Amy Schumer doesn’t think of herself as a feminist icon. And perhaps that is what makes her the ideal feminist icon. Amy Schumer isn’t trying to be anything but herself, and she demands that she not be required to throw in a super-skinny body to boot in order to be taken as seriously as the next guy.

Amy Schumer told Glamour recently, in an interview conducted by her own sister, that being a feminist is not a vocation for her.

“I don’t try to be feminist. I just am,” Schumer said. “It’s innately inside me. I have no interest in trying to be the perfect feminist, but I do believe feminists are in good hands with me.”

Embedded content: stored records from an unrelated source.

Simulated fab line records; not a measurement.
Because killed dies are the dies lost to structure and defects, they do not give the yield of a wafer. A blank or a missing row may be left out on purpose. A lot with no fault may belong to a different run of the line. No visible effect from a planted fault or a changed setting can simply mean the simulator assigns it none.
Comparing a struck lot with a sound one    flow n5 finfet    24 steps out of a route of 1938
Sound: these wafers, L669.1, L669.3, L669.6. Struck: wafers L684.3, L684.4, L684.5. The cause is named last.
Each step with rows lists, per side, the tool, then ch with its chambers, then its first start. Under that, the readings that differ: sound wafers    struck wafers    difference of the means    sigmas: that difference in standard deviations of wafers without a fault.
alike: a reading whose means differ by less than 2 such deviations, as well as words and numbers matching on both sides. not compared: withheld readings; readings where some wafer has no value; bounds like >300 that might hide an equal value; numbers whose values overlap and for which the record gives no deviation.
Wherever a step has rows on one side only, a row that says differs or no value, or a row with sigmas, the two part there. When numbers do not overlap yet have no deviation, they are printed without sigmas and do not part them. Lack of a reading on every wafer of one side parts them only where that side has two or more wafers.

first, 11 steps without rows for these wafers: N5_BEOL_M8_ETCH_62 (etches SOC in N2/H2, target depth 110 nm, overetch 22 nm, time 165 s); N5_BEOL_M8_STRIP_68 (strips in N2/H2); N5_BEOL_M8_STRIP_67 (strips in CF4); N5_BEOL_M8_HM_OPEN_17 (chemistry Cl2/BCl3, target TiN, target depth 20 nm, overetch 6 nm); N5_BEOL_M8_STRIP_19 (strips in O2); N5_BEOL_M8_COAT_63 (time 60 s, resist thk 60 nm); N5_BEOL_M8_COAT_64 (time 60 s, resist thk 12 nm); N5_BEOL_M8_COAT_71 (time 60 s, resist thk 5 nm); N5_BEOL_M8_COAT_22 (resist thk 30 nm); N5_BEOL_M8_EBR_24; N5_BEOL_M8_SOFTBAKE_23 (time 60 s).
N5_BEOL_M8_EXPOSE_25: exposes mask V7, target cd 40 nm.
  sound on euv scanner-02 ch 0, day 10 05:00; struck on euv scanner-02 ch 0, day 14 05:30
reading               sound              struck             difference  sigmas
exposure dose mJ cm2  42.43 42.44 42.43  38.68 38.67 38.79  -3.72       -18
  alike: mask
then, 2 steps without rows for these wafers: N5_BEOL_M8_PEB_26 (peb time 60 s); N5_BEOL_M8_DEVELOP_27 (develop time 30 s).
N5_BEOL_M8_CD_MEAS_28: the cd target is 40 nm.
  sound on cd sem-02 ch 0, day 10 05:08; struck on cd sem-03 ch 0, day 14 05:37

While there are many actresses shining a light on what it is like to be a female in Hollywood, Schumer is getting notice because she has flipped the bird at establishment norms from the very beginning. It is shocking to hear Maggie Gyllenhaal say, “I’m 37 and I was told recently I was too old to play the lover of a man who was 55.”

Schumer takes those kinds of ridiculous events and throws them on screen large, enlisting powerhouse actresses like Julia Louis-Dreyfus, Patricia Arquette, and Tina Fey to make her point.

“For women, we’re taught to eat less until we disappear,” Amy Schumer says. “And trained to believe that if you don’t look like everyone else, then you’re unlovable. And men are not trained that way. Men can look like whatever and still date a supermodel.”

“Every woman deals with it most every day of their lives,” Schumer says of sexism. “Growing up, it’s just in your day-to-day. There are all these preconceived notions of what it means to be a woman or a girl, and straying from those ideas of femininity is sort of shocking to people. I felt angered by that as a kid. I felt like that was unjust. Like that was not right.”

Sure, there are some who want Amy Schumer to sit down and hush, but that kind of thing only spurs her on.

“I have gotten death threats—that was scary,” Schumer admits. “But it just made me want to use my voice more.”